Techno Translation

Faced with a severe shortage of linguists, federal agencies are turning to computers for help.

Imagine a world where language is not a barrier. Coast Guard officials could board foreign vessels entering U.S. waters and easily establish the crews' intent; U.S. troops in Iraq would detain far fewer (and far more valuable) people suspected of aiding the insurgency there; FBI case officers immediately could be alerted to the plans of suspected terrorists.

Such a world still is well in the future, but advances in computational linguistics-a field of study that melds computer science and language-are giving federal officials reason to be optimistic.

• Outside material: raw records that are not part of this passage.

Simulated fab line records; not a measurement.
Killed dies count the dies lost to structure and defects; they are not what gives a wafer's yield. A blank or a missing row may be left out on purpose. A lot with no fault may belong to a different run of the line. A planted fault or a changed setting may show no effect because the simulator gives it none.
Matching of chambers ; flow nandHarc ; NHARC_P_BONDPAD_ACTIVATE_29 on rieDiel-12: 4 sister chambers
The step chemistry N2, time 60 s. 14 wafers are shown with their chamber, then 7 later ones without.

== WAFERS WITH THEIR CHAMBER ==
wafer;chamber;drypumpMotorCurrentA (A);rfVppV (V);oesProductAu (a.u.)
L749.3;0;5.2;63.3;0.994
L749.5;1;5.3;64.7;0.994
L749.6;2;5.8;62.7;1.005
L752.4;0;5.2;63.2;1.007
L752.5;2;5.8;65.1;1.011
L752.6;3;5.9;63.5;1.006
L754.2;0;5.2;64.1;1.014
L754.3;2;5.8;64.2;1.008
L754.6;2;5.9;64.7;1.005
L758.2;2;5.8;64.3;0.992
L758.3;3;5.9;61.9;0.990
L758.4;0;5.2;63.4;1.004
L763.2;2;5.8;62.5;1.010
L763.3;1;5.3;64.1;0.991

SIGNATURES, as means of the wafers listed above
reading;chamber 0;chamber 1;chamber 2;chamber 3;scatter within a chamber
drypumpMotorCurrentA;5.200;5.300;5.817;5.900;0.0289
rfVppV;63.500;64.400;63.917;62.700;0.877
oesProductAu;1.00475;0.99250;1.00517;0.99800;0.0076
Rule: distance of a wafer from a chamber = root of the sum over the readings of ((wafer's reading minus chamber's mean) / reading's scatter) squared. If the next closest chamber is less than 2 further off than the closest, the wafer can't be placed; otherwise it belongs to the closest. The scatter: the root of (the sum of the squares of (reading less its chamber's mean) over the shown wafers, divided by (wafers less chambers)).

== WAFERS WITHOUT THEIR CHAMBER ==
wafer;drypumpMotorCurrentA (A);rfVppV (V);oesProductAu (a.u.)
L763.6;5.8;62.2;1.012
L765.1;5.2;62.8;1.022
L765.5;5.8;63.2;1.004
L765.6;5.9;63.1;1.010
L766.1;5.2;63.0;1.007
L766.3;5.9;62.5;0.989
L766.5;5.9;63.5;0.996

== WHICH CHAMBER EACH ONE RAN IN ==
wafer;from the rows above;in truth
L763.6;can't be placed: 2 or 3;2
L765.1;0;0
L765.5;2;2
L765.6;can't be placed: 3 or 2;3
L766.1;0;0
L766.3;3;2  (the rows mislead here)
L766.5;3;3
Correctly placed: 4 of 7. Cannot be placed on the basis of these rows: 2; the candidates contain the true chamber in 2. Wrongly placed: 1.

From his office in Northern Virginia, Joseph Olive, a program manager at the Defense Advanced Research Projects Agency, demonstrates a computer program by BBN Technologies in Cambridge, Mass., that translates live broadcasts from the Middle East and China into English. The BBN Broadcast Monitoring System creates a continuous searchable archive of international TV broadcasts, transcribes the speech into text and then uses a tool called Language Weaver to translate the Arabic and Chinese text into English. There is about a five-minute lag between the broadcast and the English translation, which appears as text on his computer screen. The translation is not perfect-odd syntax garbles the meaning at times-but it is certainly impressive.

"Ten years ago, nobody would have imagined this," says Olive. In a nutshell, computer programs model language use, based on detailed analysis of the sounds of a given language. It is a probabilistic process-certain sounds are more likely to form certain combinations in words; certain words are more likely to follow others in sentences.

"Once you have the text in the foreign language, now you again begin a probabilistic process because every word in the foreign language may be translated into a whole bunch of English words. The question is, which is the right one," Olive says.

"There is no perfect Star Trek translator," says Larry Goodell, the Defense executive overseeing the advanced concepts and technology demonstration program evaluating language and speech exploitation resources, known as the LASER ACTD. The program, which involves the FBI, Homeland Security Department and other agencies, is designed to evaluate dozens of technologies and quickly move those with potential into the field.

According to Goodell, one of the most promising technologies to come out of the LASER ACTD thus far is the document exploitation suite, or DOCEX Suite. The Army has been using DOCEX Suite in Iraq, along with a tool called Harmony DOCEX, to scan written material collected in the field, electronically translate it where possible and then create a searchable library of those documents.

The translation quality ranges from useless to very useful, depending on the quality of the text (handwritten documents remain nearly impossible to scan and translate). But the tools have been immeasurably helpful in conducting triage-determining which documents need to be translated immediately by a skilled linguist and which can wait-and then managing the workflow for linguists who might be working from various locations around the world.

"Even if you can only translate 5 percent of the words, you can still get value out of that," says David Place, deputy director of the technology applications directorate at the Army's Intelligence and Security Command, headquartered at Fort Belvoir, Va. "That's 5 percent you didn't have before. This is an incremental process."